"The Long Wave in the World Economy," originally published in 1992 and now available in the United States, offers an interpretation of the long wave cycle of alternating upswings and downswings in economics. The present global situation--with Eastern and Central Europe in turmoil, much of the Third World impoverished, and the West still blighted by unemployment--resembles the crisis of the late 1930s. It is not the first time that economics and politics have repeated themselves over roughly half a century. In the 1920s, Kondratieff was already writing of a "long wave" cycle. Since that time, many economists have tried to explain this phenomenon, but none has done justice to its complex cause and changing character.
In "The Long Wave in the World Economy, " Andrew Tylecote argues that current economic problems, like others before them, are largely due to national and international inequalities. A more equal distribution of wealth can be a stimulus to economic growth. In defense of this argument, Tylecote draws from an impressive range of historical and contemporary material, spanning the study of technology, sociology, politics, international relations, demography, and history.
"Andrew Tylecote's ambitious study furnishes us with a fascinating panorama of the development of the world economy over more than two centuries. He brings together the main theories of the capitalist long wave together with important qualifications and developments of his own. And while historical evidence and argument is richly deployed the book presents a novel interpretation of the contemporary woes of the world economy. Andrew Tylecote's bold synthesis is sure to become an important reference point in the debates of the 90s on the unequal and anarchic world in which we live."
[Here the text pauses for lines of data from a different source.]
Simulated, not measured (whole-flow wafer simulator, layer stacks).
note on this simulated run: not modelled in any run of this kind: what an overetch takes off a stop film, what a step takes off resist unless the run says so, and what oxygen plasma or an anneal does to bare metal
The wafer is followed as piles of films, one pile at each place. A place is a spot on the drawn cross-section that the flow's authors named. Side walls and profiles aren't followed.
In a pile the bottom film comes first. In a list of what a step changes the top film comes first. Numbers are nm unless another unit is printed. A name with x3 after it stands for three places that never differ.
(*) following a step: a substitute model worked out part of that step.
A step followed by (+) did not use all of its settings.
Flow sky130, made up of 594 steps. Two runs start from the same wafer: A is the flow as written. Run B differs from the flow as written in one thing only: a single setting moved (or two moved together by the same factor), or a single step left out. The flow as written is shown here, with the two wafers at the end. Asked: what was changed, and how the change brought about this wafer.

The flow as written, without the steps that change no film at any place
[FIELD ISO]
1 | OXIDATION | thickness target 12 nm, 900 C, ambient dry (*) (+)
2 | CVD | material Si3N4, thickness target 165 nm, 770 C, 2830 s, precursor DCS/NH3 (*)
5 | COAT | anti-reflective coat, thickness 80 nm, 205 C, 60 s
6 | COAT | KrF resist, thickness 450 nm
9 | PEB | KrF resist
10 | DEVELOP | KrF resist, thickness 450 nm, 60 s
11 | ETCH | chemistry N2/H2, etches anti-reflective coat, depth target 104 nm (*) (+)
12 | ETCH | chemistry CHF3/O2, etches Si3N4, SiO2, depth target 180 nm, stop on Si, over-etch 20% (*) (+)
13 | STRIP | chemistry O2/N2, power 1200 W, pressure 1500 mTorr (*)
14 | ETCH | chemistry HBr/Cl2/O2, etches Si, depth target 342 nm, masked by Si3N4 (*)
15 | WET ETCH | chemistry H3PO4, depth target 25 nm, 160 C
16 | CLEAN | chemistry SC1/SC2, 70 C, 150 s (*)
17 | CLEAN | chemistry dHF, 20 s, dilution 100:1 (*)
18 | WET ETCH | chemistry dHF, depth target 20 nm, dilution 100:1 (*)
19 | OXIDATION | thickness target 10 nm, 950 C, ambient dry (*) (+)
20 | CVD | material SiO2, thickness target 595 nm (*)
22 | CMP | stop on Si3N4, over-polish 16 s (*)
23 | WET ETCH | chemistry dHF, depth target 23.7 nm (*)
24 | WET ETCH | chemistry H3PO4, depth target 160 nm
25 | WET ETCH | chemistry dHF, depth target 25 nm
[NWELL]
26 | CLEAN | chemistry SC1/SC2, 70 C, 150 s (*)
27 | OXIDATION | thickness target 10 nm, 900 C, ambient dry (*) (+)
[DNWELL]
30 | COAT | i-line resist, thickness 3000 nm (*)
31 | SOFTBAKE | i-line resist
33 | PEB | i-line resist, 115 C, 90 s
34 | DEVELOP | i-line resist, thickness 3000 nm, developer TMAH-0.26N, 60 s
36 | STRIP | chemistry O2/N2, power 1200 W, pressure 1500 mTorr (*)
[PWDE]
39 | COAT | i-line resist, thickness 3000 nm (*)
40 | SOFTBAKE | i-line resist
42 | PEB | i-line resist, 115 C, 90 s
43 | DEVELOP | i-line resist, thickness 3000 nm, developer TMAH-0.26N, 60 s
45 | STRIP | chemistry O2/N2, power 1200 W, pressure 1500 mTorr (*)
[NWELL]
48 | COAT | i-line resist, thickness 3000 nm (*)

-Robin Blackburn, Editor of "The New Left Review
"It is an intellectual tour de force . . . this is the most substantial synthesis of long wave theory to be published since the revival of theory in the whole topic."
-Christopher Freeman, University of Sussex
"[Tylecote's] thought-provoking long-wave look at our present problems gives a perspective that exists nowhere in the sterile Treasury models that rule our economy. It should be compulsory reading for every MP and economic mandarin."